Most insured damage arises from a direct physical or financial loss to property. The main coverage in most policies is for any “loss or damage” arising from an insured event such as fire, hail, water etc. Yet many policies also cover repairs made necessary by operation of law even when property is not directly damaged by the loss.  Most people involved in the insured property realm refer to this coverage as Ordinance and Law coverage.

Ordinance and Law coverage is usually found in a section of the policy that is separate from the primary grant of coverage for all “loss or damage”.  It is often a subsection under “Supplemental Coverages” or “Additional Coverages”, or an amendment to the main policy form.  Finding this coverage can be difficult. I often read main policy forms that insurance companies use nationally that exclude Ordinance and Law coverage, but an amendment to the main policy form replaces this exclusion and provides coverage.  I believe this occurs because the amendment is meant to recognize state law that can vary by jurisdiction.

One jurisdiction where I practice is Minnesota. Minnesota state statute requires an insurer that offers full replacement cost coverage to repair property consistent with state building code that is in force at the time of the loss or damage.  Minn. Stat. § 65A.10 subd. 1. This statute is the reason why amendments to main policy forms from national insurance companies are written that replace an exclusion of Ordinance and Law with a statement of coverage.

While the law may impose a requirement for Ordinance and Law coverage the exact coverage depends on how the policy is written. Some Ordinance and Law coverage is limited to a certain dollar amount.  Other Ordinance and Law coverage must be paid for by “separate” premium payments.  In other words, the declarations (at the beginning of any policy) show a separate line item for a premium attributable to Ordinance and Law coverage.  Ordinance and Law coverage sections themselves vary between insurance committees.
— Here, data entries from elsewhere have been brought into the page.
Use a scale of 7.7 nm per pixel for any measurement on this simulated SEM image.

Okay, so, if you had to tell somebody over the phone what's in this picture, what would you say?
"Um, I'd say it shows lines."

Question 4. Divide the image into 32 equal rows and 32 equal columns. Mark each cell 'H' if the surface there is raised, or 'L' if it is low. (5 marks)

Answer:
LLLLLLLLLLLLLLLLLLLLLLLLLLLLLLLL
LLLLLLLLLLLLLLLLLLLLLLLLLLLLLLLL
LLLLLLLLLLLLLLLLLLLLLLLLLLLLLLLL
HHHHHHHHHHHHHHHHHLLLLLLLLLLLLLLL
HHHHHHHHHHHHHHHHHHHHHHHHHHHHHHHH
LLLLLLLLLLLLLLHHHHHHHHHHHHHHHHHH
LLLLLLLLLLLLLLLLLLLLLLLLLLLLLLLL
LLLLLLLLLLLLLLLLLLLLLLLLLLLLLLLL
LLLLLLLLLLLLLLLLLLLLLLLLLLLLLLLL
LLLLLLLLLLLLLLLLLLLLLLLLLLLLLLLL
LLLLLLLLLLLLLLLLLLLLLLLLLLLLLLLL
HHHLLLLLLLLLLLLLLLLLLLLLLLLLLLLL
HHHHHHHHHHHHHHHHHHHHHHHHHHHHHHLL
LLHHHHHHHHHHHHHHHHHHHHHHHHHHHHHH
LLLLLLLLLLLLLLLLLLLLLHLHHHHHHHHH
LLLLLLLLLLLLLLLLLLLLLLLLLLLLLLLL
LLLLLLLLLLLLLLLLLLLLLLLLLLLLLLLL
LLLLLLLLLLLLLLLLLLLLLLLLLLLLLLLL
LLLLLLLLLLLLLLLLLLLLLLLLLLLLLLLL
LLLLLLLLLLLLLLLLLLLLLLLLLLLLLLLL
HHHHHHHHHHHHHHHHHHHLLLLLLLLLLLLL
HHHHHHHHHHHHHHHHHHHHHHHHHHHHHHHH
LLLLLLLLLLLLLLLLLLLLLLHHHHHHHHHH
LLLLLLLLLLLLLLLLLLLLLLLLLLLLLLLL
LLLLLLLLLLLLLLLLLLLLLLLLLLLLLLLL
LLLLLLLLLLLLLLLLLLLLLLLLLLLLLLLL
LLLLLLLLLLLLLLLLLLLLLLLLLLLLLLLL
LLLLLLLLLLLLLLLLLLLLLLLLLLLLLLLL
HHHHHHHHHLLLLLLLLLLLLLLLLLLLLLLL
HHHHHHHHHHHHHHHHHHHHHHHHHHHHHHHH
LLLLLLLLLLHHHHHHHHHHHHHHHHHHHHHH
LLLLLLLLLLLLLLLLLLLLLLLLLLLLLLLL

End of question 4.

One insurance company offers Ordinance and Law coverage in an amendment to the main policy form that spans two pages of eight-point font. There are separate sections for undamaged parts of a building, the cost to repair or demolish a site, and exclusions regarding mitigating pollutants, fungi, failures to previously address building code, and other monetary limitations.  Reading policies to understand coverage requires time and an attention to detail.

Other insurance companies offer Ordinance and Law coverage far more succinct than a two-page listing of coverages, exclusions, and exceptions to exclusions. What your policy provides absolutely requires reading the policy itself.  It is not wise to rely on marketing materials or the policy’s declarations.  Nor is it wise to simply read limited quotes from a policy from an adjuster. Policyholders owe it to themselves to actually read their own policy and determine the extent of Ordinance and Law coverage.

While Ordinance and Law coverage does vary between insurance companies those variations should not offer coverage less than what is required by state law.  I question whether insurance companies can limit Ordinance and Law coverage to a certain dollar amount when a state statute may require full coverage of all repairs made necessary by state and local building codes up to policy limits.